The classical model of chip progress - shrink transistors, get more performance - is hitting physical walls. You can only etch so small. What came next was a different kind of innovation: instead of one chip doing everything, build many specialized chips and connect them so tightly they behave like one. That's heterogeneous integration. That's the architecture behind every major AI accelerator shipping today.

The key technique is called CoWoS - Chip on Wafer on Substrate. Taiwan Semiconductor Manufacturing Company dominates it, holding over 50% of the high-end CoWoS market for AI chips. TSMC's integrated model, where it handles both the chip fabrication and the packaging in-house, is a core reason why Nvidia, Google, and Amazon keep funneling orders there.

CoWoS Advanced Packaging Market Share (High-End AI Chips, 2025)

TSMC
~55%
Intel
~20%
Samsung
~14%
Others
~11%

Source: Industry estimates; BLACKWIRE analysis

ASML's move changes the dynamic. The company isn't trying to replace TSMC's packaging lines - at least not yet. What it's doing is building the tools that packaging requires: lithography systems optimized for the different geometries, materials, and tolerances involved in stacking and connecting dies. ASML has the precision engineering and the customer relationships to pull this off. The question is whether it can overcome 30-plus years of TSMC's accumulated process knowledge.

"You can only shrink transistors so far. The next decade of AI hardware performance lives in how chips connect - and ASML just announced it wants to control that layer too."

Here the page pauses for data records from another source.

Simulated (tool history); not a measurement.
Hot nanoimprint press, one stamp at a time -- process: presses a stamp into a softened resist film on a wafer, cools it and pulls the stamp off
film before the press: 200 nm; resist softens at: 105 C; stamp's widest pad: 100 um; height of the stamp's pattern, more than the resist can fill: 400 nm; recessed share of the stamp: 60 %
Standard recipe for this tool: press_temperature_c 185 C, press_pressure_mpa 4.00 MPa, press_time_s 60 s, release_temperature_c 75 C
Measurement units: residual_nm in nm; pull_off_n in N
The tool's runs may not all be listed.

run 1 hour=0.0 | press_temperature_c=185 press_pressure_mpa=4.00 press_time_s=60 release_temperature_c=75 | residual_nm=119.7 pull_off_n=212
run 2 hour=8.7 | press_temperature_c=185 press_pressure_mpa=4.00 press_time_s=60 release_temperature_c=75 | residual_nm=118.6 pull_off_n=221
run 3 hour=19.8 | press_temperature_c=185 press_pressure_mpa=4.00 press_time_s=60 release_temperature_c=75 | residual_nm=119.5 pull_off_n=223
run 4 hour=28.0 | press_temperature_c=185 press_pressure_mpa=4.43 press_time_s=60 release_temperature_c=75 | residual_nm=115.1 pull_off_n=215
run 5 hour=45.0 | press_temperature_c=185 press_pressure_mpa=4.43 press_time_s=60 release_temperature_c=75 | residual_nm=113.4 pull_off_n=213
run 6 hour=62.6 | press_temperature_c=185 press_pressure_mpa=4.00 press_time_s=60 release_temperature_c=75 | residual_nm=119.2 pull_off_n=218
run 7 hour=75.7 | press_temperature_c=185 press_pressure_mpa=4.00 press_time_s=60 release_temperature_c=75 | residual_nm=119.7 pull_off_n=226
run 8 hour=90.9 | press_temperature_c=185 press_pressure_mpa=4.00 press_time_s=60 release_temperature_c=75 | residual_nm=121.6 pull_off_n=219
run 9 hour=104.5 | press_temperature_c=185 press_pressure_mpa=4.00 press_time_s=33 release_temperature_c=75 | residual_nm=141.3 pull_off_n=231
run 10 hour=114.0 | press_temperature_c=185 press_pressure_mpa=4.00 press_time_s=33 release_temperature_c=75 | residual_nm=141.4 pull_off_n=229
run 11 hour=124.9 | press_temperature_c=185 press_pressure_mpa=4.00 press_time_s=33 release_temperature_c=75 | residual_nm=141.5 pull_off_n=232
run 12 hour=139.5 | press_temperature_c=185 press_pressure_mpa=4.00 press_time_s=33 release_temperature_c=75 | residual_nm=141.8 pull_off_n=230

The Export Control Angle Nobody Is Talking About

Here is the second-order effect that most chip coverage misses.

Washington's AI containment strategy against China rests heavily on ASML. The US pressured the Netherlands to restrict ASML's exports of EUV machines to Chinese chipmakers in 2023, effectively freezing SMIC and other Chinese fabs out of the most advanced process nodes. China can manufacture chips - it cannot manufacture the tools to manufacture the most advanced chips. That distinction is the entire architecture of the export control regime.

If advanced packaging becomes a genuine ASML product line, it falls under the same controls. China's advanced packaging industry - currently a relative bright spot in its semiconductor ecosystem, precisely because it doesn't require EUV machines - suddenly has a new problem. The tools ASML builds for CoWoS and 3D chip stacking would likely face the same export restrictions as its EUV machines.

This is not hypothetical. The US Bureau of Industry and Security has consistently expanded semiconductor equipment controls as new technologies emerge. ASML packaging tools would arrive with a target already painted on them.

TSMC's Dilemma

There is an irony here. TSMC is both ASML's largest customer and its biggest competitor in the packaging space. TSMC buys enormous volumes of EUV machines. It also controls the packaging capabilities that now define AI chip performance. ASML entering that market doesn't just create a new revenue line - it creates a structural tension with the company that keeps it solvent.

The 247 Wall Street analysis floating around financial circles frames this as ASML potentially committing "de-worsification" - legendary investor Peter Lynch's term for companies that diversify into businesses they don't understand, destroying value in the process. That framing is too simple. ASML's core competency is precision nanoscale engineering. Packaging requires exactly that. The more accurate risk is execution complexity: managing two distinct product lines, two sets of customer relationships, two roadmaps, in a market where the most capable player currently does both in-house.

Timing the AI Infrastructure Crunch

The move comes as AI infrastructure spending is running hotter than anyone predicted. Brookfield, Microsoft, and Google have committed hundreds of billions to data center build-out through 2030. All of that compute depends on chip supply. The advanced packaging bottleneck is real: TSMC has been capacity-constrained on CoWoS for two years, throttling Nvidia's ability to ship H100s and H200s at scale. That bottleneck is why ASML is moving. There is money sitting on the table, and TSMC cannot pick it up fast enough.

If ASML's packaging tools land on schedule - and semiconductor equipment timelines rarely do - it could meaningfully expand global AI chip output capacity by the late 2020s. Not by making chips faster. By making it possible to connect more of them, more efficiently, more cheaply. That is where the next wave of AI performance lives.

ASML already controls when the world can shrink its chips. It is now building the tools to control how the world stacks them. The company's monopoly on chipmaking bottlenecks just got one layer deeper.